In my department, we give majors the chance to take on an individual communication project of their own choosing. The only requirements are that it be of professional quality and that it make a contribution to the world. I’ve always urged students to draw on their personal passions and pick something that really matters to them. But for some reason, they’ve kept coming up with generic projects to which they feel no particular personal connection.
Eventually, I figured it out: They’d made a habit of keeping their academic work and personal lives separate. They didn’t believe that mixing the two was allowed, and they’d survived school thus far by choosing safe, dull, doable projects. Whatever their passions were, they were safely walled off.

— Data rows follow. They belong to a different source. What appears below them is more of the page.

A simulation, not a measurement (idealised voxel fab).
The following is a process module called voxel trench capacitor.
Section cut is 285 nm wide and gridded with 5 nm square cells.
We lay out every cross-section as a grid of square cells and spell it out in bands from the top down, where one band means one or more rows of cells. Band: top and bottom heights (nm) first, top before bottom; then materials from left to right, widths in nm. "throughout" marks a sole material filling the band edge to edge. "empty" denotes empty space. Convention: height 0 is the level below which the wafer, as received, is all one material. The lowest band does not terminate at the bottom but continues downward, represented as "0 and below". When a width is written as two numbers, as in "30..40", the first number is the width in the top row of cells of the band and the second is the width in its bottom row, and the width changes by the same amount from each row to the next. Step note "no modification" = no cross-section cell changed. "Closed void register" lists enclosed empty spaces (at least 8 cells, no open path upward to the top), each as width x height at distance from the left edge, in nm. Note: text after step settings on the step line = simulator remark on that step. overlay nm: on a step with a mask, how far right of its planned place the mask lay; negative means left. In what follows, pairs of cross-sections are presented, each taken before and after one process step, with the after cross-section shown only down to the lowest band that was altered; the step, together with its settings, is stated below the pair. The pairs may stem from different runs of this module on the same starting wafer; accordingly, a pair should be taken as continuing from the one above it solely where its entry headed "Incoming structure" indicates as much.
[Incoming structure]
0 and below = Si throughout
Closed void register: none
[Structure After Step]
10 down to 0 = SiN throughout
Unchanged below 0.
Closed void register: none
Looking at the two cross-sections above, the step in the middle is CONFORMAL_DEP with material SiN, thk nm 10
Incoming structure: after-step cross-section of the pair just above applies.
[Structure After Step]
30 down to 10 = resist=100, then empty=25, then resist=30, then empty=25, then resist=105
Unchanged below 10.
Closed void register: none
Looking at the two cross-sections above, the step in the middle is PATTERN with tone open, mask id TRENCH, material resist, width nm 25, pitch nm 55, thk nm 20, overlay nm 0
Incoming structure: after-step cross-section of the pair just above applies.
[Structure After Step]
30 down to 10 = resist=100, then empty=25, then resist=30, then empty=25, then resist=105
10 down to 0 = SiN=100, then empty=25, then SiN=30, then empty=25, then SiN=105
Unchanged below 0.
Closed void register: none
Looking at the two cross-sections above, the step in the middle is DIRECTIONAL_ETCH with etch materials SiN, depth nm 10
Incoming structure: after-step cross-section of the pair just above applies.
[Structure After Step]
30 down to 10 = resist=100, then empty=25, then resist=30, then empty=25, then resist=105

Consciously or unconsciously, many academics follow that same strategy when it comes to our own research. We tend to think academic scholarship should be impersonal and dispassionate, not personal and meaningful. So we play it safe. We choose a research area we believe will ensure professional success, and then we stay the course for consistency’s sake. Even post-tenure, when presumably we have the freedom to go in any direction we want, we may opt for generic and familiar projects that do little more than add more lines to our CV.
Fortunately, it doesn’t have to be that way. I’ve discovered a technique that helps my undergraduates find projects that truly engage them. I’m also using it now with colleagues who are unsure which research topic to pursue next. Whether you’re advising young scholars or charting your own academic path, give this strategy a shot: It might help you recapture and refine your focus when you (or someone you know) gets stalled on a big, long project.
It begins with the “lilt,” a quality of voice. Almost everyone’s voice gets musical and responsive when describing something that matters. And almost everyone’s voice turns flat and mechanical when describing something they “should” want or like, but really don’t. You can train yourself to hear the lilt when someone is talking. If you ask someone to tell you more about what they’re working on, you can wait for—and then follow up on—the lilt. This is how you identify which projects, or parts of projects, truly interest them. And which ones don’t.
Following the lilt involves a simple give-and-take between listener and speaker. The listener says something like “I think I heard a lilt when you talked about X.” The speaker is asked to talk more about X, while the listener asks more questions, noting not only the words, but also their tone. Most listeners can hear when the speaker’s voice sounds matter-of-fact, and when it sounds musical. By continuing to note and question, the listener can help the speaker pick out the parts of her project that he or she seems truly excited about.
In the first few weeks of my Senior Projects course, I require each student to come up with three different, but equally exciting, project options to present to the class. Sometimes a student will produce three legitimately interesting possibilities, but usually the best he or she can come up is two generic options, along with a fun or silly pie-in-the-sky third. We work together as a class to locate the lilt, and in the process the presenters identify their doable project, one that truly excites them, often combining elements from all three options.
This collaborative process is pretty amazing. Students begin not liking any of their three options, fearful that they are going to be talked into doing something hard and strange. And yet, for 15 or 20 minutes, they “follow the lilt” until—suddenly—they come upon a fourth project option that feels genuinely appealing. We refine it from there. Often, they can’t believe they get to do a project that is so interesting.
I think all of us in academic life could use this kind of collaborative guidance. Most of us still go it alone with our writing, trying as best we can to figure out what we “should” do, all by ourselves. We don’t always get wise counsel from our mentors, or sensitive feedback from our colleagues. We may not even believe we have the right to do projects that deeply interest us. Too many of us keep dutifully choosing projects that “make sense” and then feel bored and burdened by them. Like my undergraduates, we may not understand that we have the right to do projects that truly engage us. Instead of consciously choosing research we really care about, we return to the familiar, and the previously effective, and the already done-to-death. And then wonder why we feel unenthusiastic about our scholarly work.
We all deserve better, no matter what stage of academic life we are in. As graduate students, we should be addressing the questions that drew us to our field, the ones that keep us reading and thinking. As junior faculty, we should be excited about the scholarly community we are joining, eager to collaborate with others who share our interests and approach. As senior faculty, we should feel excited about what we’ve accomplished, and eager to keep contributing to the field and the profession.
If we don’t feel these ways, then it’s possible that, like my undergraduates, we’ve trained ourselves to bracket our personal passions and just keep doing whatever is required to get us through. The trouble with this, obviously, is that we miss the chance to do work we actually care about. The kind of work we will be proud of years from now, when we look back over what we’ve spent our lives doing.
So find some friends and teach them to follow the lilt. Let them help you figure out what really matters to you. And then do the same for them.